Washington State Schools: ICE Contingency Plans

Reposted with permission from Dr. Wayne Au, professor of education at UW-Bothell.

Recently I’ve had multiple conversations with teachers about concrete actions that K-12 schools and communities need to be thinking about for if/when ICE comes after our children (and I think it is more a question of “when” not “if,” at this point). This is not meant to be total or exhaustive, and additions are welcome. These are also not in any particular order.

1. Make sure there is a policy in place that all office staff must immediately report that ICE has arrived – report to the administration, the parents, and perhaps the students. Maybe even as a public announcement to warn EVERYBODY on campus.

2. Teachers, we need to get your/our colleagues to make commitments regarding their level of involvement should ICE show up. Some of us/them are willing to put their bodies on the line and physically protect our kids. Some are not. But maybe a colleague who won’t put their body down is willing/able to cover your class for you when ICE comes. That level of support is important too.

3. Neighborhood parents, we should be networking with other parents to figure out and make plans of who among you/us would immediately come down to school and form a blockade, if necessary, to protect our kids. We also need to figure out whom among us is at least willing to come down and provide witness and report what is happening (which is also an important role).

4. Parents/Teachers/Administrators, we could set up a system of “temporary custody” such that, if ICE shows up, a child could be passed along (or snuck out) to some trusted parents or adults in order to hide them from ICE, or in the case that the child’s parents can’t come to school because they themselves need to stay away from ICE.

5. Teachers/Administrators, we should also be doing curriculum around immigration and immigrants’ rights, creating spaces for kids to process their fears and build relationships with each other, as well as critically analyzing media, government, and policy on this issue.

6. Teachers/Parents/Administrator, we should be creating spaces for community conversation around this, which also means sharing resources with each other (e.g., where to find legal support). So getting local and regional immigrants’ rights organizations to present at our schools should be a priority right now.

7. District and school administrators, even if you are not willing to be radical enough to block ICE, you can at least push for policy that creates a “process” for ICE to follow so that it buys kids, parents, and communities more time and distance to get away. For instance, while the Seattle Schools Policy that has come from our superintendent is not super radical, it at least says, “send them downtown to our legal office” – which buys time (I say this knowing the ICE may not care about district policy…).
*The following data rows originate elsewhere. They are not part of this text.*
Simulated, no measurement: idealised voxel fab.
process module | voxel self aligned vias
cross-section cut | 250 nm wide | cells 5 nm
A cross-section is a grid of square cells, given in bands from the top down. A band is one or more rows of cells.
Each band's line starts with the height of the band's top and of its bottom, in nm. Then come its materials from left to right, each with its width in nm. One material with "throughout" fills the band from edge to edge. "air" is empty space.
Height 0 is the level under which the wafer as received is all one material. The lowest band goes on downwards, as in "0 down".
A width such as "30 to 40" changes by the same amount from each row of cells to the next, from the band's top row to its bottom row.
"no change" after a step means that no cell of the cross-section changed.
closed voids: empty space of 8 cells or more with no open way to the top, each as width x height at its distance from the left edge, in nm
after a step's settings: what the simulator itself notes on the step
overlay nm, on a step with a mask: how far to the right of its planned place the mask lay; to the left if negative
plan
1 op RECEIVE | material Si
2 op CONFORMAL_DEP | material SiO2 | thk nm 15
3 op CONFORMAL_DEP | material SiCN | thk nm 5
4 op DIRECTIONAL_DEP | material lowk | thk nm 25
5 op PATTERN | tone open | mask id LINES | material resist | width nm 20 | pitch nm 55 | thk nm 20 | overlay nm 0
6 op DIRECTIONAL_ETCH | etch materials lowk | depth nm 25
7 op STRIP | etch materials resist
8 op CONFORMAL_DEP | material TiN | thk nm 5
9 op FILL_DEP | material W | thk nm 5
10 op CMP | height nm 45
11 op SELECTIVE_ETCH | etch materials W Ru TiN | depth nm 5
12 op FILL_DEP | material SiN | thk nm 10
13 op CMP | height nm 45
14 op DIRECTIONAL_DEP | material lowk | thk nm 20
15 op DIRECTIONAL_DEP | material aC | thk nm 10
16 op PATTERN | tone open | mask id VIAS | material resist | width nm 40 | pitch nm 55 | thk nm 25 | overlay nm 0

8. Many have been talking about doing a school lock-down if ICE shows up. This means that no one is allowed in or out of the building. This could be effective and is worth exploring. One downside that was raised was that it would also allow ICE to muster more forces and jump through whatever hoops they need to jump through, all while keeping their targets in one place.

Again, these are just some beginning thoughts on how we might be better prepared if/when ICE comes to our schools. Please feel free to share and add.